Thursday, November 19, 2015

This week



Christmas cactus




Aaaaaah, Tom, you seem to be missing some of your uniform.  (Yes, Tom Brady is a frequent visitor.)

Not too much out of the ordinary going on here this week.  I can't believe Thanksgiving is right around the corner.  October felt like a long month but now, bam, November will be over before I know it.  We had a spectacular sunset here Sunday night.  I had just popped a turkey meatloaf in the oven and when I glanced out the kitchen window, pink was reflecting off of the clouds.  And that's not even where the sun was setting.  I ran outside and snapped some photos before I turned to the front, where the sun was sinking.  I've learned with a setting sun, you need to move fast as the sky can change in a matter of minutes.  




For this one, I wanted to capture the bright pink between the trees but without a zoom and without venturing in the neighbors' yards, it wasn't really working.  The color was captured though so I cropped and ended up with something else.

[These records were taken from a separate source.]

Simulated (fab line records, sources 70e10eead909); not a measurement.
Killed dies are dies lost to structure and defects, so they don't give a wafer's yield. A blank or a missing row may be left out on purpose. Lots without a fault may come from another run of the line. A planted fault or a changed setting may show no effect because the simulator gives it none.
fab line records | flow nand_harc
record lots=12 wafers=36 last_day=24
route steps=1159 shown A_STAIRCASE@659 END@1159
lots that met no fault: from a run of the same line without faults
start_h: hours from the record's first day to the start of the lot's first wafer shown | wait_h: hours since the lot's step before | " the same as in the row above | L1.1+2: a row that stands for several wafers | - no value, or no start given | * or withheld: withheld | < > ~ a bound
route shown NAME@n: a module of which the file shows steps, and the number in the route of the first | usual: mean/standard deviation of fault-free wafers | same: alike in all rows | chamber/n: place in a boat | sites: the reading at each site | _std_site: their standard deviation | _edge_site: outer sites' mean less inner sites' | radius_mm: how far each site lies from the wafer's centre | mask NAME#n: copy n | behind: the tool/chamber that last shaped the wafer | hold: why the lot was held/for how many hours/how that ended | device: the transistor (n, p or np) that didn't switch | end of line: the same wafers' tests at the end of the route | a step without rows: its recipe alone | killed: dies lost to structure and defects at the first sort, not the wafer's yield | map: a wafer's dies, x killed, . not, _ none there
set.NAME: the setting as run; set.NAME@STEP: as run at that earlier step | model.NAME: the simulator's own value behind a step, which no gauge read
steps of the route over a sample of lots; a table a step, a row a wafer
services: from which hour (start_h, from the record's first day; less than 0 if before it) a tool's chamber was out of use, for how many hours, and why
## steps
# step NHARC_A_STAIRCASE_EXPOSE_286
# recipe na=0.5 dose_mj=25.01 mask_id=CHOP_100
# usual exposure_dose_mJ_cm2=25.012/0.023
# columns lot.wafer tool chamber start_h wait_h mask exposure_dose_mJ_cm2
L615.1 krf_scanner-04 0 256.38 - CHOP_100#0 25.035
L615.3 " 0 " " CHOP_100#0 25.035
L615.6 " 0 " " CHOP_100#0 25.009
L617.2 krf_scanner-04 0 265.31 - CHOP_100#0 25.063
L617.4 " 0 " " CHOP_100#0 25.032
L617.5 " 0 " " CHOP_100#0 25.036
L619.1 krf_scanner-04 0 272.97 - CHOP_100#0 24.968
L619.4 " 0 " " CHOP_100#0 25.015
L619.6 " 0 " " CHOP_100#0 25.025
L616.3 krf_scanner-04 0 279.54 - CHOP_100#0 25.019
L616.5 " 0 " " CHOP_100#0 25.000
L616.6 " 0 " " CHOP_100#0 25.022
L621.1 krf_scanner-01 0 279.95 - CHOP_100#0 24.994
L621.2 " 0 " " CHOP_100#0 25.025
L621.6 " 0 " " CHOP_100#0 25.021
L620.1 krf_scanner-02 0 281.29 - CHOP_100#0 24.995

Tuesday, November 17, 2015

We're in this together

(A third grade update)

Emily pulls her lunch sack from the depths of her backpack.  As she walks across the kitchen, she unzips the sack and removes an unfrozen ice pack, which is promptly placed back into the freezer.  She then packs a snack for the next day and sets the newly packed lunch sack on the bottom shelf of the refrigerator.  It's a weekday evening about a month or so after the start of the new school year and I'm pleasantly surprised to witness this act of responsibility.

Over the past few years, we've come to terms with reasonable expectations.  I don't expect my eight year olds to be completely responsible for everything school related.  On the other hand, coming from a household with two full time working parents, I don't think Rich and I should be held accountable for remembering everything either.  We can't.  I have to-do lists and reminders scattered around to jog my memory.  Something is bound to slip through the cracks if this isn't a team effort.

So we're in this together.  The kids and the adults.  I guess you can call it a shared responsibility.  Is it always perfect?  No. But as long as we are putting forth our best effort, no one can ask for more.

The girls have never been what I would call late sleepers.  Sure, sometimes on the weekends, there won't be stirring until 8:00 and I suppose this is to our advantage because during the week, they are up on their own.  Most mornings, Emily and Allie dress before they even come downstairs.   Yes, there is one (ahem) who may need to be reminded to get ready for school but overall I've seen a lot of growth and maturity this school year.

(Emily brushing her hair and reading on a school morning.)

I've also noticed a shift in responsibility at school this year.  As third graders, the girls are considered "bigger kids" now and not turning in homework has more serious repercussions.  I'm not sure if there is a set rule amongst all teachers and it definitely wasn't highlighted at curriculum night but according to the girls, repeatedly not turning in homework will result in a loss of recess time.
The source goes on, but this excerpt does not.